Something made me start thinking about how when someone dies, you don’t want to dwell on the “bad” stuff. It seems wrong, in a sense, to think ill of someone who’s gone. But what made Emily, Emily… was just as much the “bad” stuff, as the good, if that makes sense. (I hope I don’t upset people with this post, but then again, it’s my blog I can write what I want. :). She had a heart of gold, but she also had a temper. She wrote the sweetest cards, but she didn’t always think before she spoke. She was at times selfless, but at other times, the most self-centered person I have ever met. And you know what? The same things could be said about all of us, we all have our faults. A lot of our lives were filled with ups and downs, horrible fights, and a lot of hurt words.
But that’s family. You love. You dislike. You fight. You make up.
And to pretend that Emily was always an angel is a lie. Yes, we may have put her down at times--- but she had no trouble putting us down too. But she didn’t discriminate- from what I’ve been hearing, there were a lot of people that were on the receiving end of her sharp retorts. That girl could sure put you in your place. As far as temperaments go- my mother and I are similar in the fact that we are slow to get angry, but slow to forgive. Emily and Dad were the same in that they were quick to lose their tempers, but neither of them can stand to have anyone mad at them. They both will bug you endlessly until you end up saying it’s okay just to make them go away. So when you have those different tempers clashing, it could sometimes get heated in our house. But the bottom line is that at the end of the day, things were usually okay. We made it work. And it was a struggle. But I think that’s a testament to all of us- because no matter how bad things got, we never gave up on each other.

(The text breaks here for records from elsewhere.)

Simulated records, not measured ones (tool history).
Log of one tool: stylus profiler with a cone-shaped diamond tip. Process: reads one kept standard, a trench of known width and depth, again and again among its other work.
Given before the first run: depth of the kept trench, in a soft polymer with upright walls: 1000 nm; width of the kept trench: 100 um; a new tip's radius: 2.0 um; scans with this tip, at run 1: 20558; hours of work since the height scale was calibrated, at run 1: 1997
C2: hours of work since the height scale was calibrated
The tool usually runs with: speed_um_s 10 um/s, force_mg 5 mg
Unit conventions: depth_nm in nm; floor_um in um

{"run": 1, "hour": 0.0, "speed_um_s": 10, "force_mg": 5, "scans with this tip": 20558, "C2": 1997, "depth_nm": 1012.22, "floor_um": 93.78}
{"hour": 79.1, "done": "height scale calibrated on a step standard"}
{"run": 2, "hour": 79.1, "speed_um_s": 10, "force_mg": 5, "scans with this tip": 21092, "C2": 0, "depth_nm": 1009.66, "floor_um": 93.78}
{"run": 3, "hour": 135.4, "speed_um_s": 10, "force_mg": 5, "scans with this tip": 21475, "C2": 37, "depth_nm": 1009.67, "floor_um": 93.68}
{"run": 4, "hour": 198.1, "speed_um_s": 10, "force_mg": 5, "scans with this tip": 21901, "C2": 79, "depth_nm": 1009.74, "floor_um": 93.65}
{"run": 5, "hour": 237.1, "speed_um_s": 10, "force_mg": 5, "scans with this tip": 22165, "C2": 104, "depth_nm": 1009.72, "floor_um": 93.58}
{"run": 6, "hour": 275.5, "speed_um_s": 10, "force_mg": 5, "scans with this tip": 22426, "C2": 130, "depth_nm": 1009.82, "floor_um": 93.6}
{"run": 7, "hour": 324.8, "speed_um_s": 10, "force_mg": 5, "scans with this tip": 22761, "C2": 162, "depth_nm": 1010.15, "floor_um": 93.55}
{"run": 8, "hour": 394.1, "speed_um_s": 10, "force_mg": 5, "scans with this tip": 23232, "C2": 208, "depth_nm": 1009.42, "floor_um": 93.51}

I’ve been kicking myself remembering all the times I went to bed angry. All the times I got snippy with her on the phone. The times when I kept her at a distance because I was too afraid to let her get close and hurt me again. I think we all are dealing with those similar emotions. But as wonderful, and yes, as special, as Emily was and still is- she was difficult. And to say anything otherwise is ignoring a huge part of who and what she was. People saw a lot of the “heated” moments that we had, but they didn’t always see how we made up. They didn’t see that as much as Emily and I fought, she always called back. They didn’t see that when she got into that car accident, her Daddy was the first person that she called. And they didn’t see the look on his face when he went tearing out the door to get to his little girl. They don’t know that when Emily and I weren’t home, and Dad heard an ambulance go by, he would call us to make sure it wasn’t us the ambulance was heading for. Emily and I would laugh, but I remember her telling me once that it was one of the things that she loved about Dad. They didn’t hear all the times Mom stopped what she was doing at work to talk to Emily about absolutely nothing when she called her. Or the times Mom would take her to lunch because Emily had a bad day, even though Mom really didn’t have the time. They didn’t see the times at the dinner table when we would reminisce about silly moments from when Em and I were little. We teased each other. Some people may have thought it was picking, or mean, but that’s how we were.
Not a day goes by that we don’t remember how special she is. Or that we wish we could take back some of the angry words. You can waste away your life torturing yourself with the “what ifs”, and the “if onlys”. But the bottom line is that we never gave up on Emily. And she never gave up on us. Why? Because we are a family. And families make allowances for each other’s faults. And what I want people to know is that yes, we may have put her down at times- but we were always there to help her back up when she needed it.
"Love...binds everything together in perfect harmony."